Sunday, October 18, 2009
The first and most successful in the Baroness’s series of books that feature Percy Blakeney, who leads a double life as an English fop and a swashbuckling rescuer of aristocrats, The Scarlet Pimpernel was the blueprint for what became known as the masked-avenger genre. As Anne Perry writes in her Introduction, the novel “has almost reached its first centenary, and it is as vivid and appealing as ever because the plotting is perfect. It is a classic example of how to construct, pace, and conclude a plot. . . . To rise on the crest of laughter without capsizing, to survive being written, rewritten, and reinterpreted by each generation, is the mark of a plot that is timeless and universal, even though it happens to be set in England and France of 1792.”
We seek him here, we seek him there,
Those Frenchies seek him everywhere.
Is he in heaven?—Is he in hell?
That demmed, elusive Pimpernel.
Yes, this is that classic adventure story of Sir Percy Blakeney, one of England's richest men, who dons the character of a British fop without a care in his head - except for his lace - He lives to be amusing to the likes of the Prince of Wales and anyone else he meets. But, secretly he is the elusive Scarlet Pimpernel who, over and over again, rescues scores of aristos fleeing France during the Reign of Terror of 1792. He disguises himself ingeniously, foiling the French authorities and manages to see the French aristrocats and their families to safety in England.

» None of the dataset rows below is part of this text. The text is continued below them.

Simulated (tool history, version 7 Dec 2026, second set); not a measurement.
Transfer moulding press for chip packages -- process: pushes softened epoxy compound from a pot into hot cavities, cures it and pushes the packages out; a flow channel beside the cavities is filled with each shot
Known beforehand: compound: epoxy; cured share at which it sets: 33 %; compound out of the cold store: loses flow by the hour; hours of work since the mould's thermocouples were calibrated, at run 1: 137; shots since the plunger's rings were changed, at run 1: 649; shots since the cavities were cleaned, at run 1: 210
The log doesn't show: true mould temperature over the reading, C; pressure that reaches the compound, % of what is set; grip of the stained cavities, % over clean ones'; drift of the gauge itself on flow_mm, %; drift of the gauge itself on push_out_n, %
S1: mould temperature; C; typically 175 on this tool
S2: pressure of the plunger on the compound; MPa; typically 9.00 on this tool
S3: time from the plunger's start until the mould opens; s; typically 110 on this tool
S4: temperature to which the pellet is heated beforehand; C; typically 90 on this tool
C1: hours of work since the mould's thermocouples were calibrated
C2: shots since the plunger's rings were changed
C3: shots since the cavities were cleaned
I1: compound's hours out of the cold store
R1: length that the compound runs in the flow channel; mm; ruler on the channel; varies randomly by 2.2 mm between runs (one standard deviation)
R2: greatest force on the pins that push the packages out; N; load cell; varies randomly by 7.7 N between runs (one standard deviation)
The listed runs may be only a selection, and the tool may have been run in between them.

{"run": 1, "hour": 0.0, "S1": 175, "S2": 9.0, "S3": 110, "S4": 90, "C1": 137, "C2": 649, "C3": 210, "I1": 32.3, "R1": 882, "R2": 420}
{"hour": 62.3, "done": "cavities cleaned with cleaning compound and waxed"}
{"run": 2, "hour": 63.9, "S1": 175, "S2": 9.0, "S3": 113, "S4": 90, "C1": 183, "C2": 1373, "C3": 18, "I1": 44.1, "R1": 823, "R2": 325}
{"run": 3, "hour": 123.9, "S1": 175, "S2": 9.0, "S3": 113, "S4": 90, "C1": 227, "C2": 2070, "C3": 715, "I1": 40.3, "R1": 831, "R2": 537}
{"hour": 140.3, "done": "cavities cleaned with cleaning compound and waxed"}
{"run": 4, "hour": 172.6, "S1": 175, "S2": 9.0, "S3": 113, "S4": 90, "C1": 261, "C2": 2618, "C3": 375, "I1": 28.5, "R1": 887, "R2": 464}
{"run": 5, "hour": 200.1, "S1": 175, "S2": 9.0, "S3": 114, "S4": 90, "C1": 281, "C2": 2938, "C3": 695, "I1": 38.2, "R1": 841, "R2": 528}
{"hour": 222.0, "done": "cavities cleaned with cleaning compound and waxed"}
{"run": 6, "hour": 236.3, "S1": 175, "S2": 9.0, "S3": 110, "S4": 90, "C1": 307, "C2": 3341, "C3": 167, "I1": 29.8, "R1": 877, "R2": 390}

But, the real story behind the Scarlet Pimpernel is the woman he is married to. Marguerite Blakeney, a beautiful french woman that he married the year before. She is the toast of the town, considered one of the most beautiful, witty, and intelligent women in London. Many cannot understand what she saw in Percy, who comes across as such a vapid dimwit, although he is rich and popular. At first we wonder why she married him as well, and then we learn the truth. Percy married her because he fell head over heels in love with her. But, shortly after their marriage, she tells him about how she unwittingly sent an entire family of French aristocrats to the guillotine. After that, their marriage changed drastically - and so did Percy.
From that moment on, we are left to assume that Percy no longer loves Margot, and keeps his distance from her at their large estate in Richmond. In public, they are the perfect couple, but in private he is civil, yet no more passion, no more anything. She suffers silently, having no one to blame but herself. Meanwhile, she has no knowlege of who her husband really is! All has heard of the elusive Pimpernel, yet no one knows who he could be, except that he has a band of 19 loyal followers, made up of young English noblemen who would follow him anywhere and do his bidding. Margot begins to imagine that she could love a hero such as the Scarlet Pimpernel. Someone who is dashing and so clever and intellegent - a true hero. Yet, she still loved Percy in her own way and is sorry for how her marriage has turned out. She feels guilt over her involvement of the death of the Marquis de St. Cyr and his sons, yet is powerless to do anything to change things about it. It is too late, they are dead, and all French aristocrats hate her for what she did, though many English don't believe it, she is so worshipped and admired in London.
Soon, a sneaky and foxlike Frenchman, Chauvelin, working for the French Republic to track down the Pimpernel and bring him back to Paris for the guillotine, blackmails Margot. He uses her to be a spy for him to trap the Pimpernel. He tells her that if she does not cooperate, her brother Armand, will be revealed as a traitor to the Republic and sent to his death. Armand is her only relative, she loves him dearly and she is forced to help Chauvelin at a ball. Of course, she had no idea Percy is the Pimpernel!
And so, much adventure, subterfuge and hidden agendas take place, leaving the reader wondering what will happen next! It all becomes very exciting with the story going to Calais - will Percy escape? Will he go to the guillotine? Will Margot ever be able to tell him that she loves him dearly? Will Margot ever find out that Percy never stopped loving her?
I really enjoyed this story, and on audio it was very entertaining. I listened to the David Thorn version and he was great at all the French and English accents, and especially Percy Blakeney as the foppish half wit. I highly recommend it!
I can't wait to rent this DVD now! I can't believe I'd never seen any of the movie versions of it before, although I'd always had an idea of what this story was all about, but still, not having read it, it was all very new to me!